Today is my foray into week 4 of “Understanding Video Games“, a University of Alberta Course offered by Leah Hackman and Sean Gouglas through Coursera, and focuses on what they and others call “game mechanics”. It includes 7 videos (totaling 79.5 minutes) and one reading resource.
Their breakdown separates out game rules (obvious) from agents (i.e. the players) and game mechanics (i.e. the methods the agents use to interact with the game world, often in the form of verbs/actions — running, jumping, etc.). The golden age of video games — mid-70s to mid-80s — is fantastic for understanding basic concepts since a game like Space Invaders is almost entirely about game play, more so than the games that came later that included emergent gameplay. In Space Invaders, you could move left or right or fire, and that’s it, with harder versions based on changes in speed and mild complexity of gameplay.

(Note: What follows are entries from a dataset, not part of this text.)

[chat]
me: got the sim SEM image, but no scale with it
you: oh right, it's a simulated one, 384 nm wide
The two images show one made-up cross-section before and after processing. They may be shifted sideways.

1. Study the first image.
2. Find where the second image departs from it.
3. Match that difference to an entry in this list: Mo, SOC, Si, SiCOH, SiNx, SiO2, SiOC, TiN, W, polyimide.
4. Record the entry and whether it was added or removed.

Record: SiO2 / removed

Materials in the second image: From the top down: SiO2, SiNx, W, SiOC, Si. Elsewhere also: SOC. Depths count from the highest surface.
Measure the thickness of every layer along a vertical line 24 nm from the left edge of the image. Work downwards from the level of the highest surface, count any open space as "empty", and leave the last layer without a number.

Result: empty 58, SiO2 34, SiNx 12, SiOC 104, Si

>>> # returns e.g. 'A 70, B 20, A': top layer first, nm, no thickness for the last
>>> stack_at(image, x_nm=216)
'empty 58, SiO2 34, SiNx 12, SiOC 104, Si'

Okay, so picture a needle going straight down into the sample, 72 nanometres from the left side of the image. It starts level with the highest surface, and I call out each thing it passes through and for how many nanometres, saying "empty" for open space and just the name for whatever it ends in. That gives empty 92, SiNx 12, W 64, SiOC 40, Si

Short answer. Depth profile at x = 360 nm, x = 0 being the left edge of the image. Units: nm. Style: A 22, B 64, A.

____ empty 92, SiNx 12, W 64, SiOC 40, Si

In the first video (Game Mechanics), the most interesting part comes from Roger Ebert, and the flame wars that started when he suggested that film and literature were subject to authorial control and thus could be “art”, whereas video games had player choices i.e. interactivity, which as a structural issue meant video games could never be art. Oddly enough, I think his point that it was too interactive rather than narrative could perhaps be valid for the games of the 1980s, but I don’t think it lines up with the games you “embed” yourself in that came out in the 2000s where the interactivity is even greater but with very strong narrative elements. The second video (Interactivity) notes that some games like Tetris have no narrative whereas others have strong narrative (Tomb Raider), so they argue that narrative can’t be the sole defining characteristic compared with ways of interacting. They list 10 elements from the 60s that are interesting:
- Purpose of the game
- Procedure for action
- Rules governing action
- Number of required participants
- Role of participants
- Results or pay-off
- Abilities and skills required for action
- Interaction patterns
- Physical setting
- Required equipment.
That list leads them to a focus on actions/procedures that the player can do (mechanics) vs. the things they cannot do (rules). I find the third video interesting as it focuses on agency…I assumed initially that this would be just about the “player”, but it is interesting to think of the computer opponents as agents too, rather than simply part of the game itself. So it gives you the option to think of Inky, Binky, Pinky and Clyde as semi-autonomous agents within the game rather than part of the game itself.
Video 4 starts to talk about Koster’s view of the game as a “black box”, and more about game grammar — the black box spits out a scenario, the player responds, and the goal is to figure out the rules and solve the game. With “rules” as the basic building blocks, they argue that multiple blocks form the mechanics of the game, with all the mechanics together (scoring mechanics, firing mechanics, movement mechanics), forming a framework i.e. a game. And as with a “language”, you learn the language (i.e. the game) by actually using the language (i.e. playing the game).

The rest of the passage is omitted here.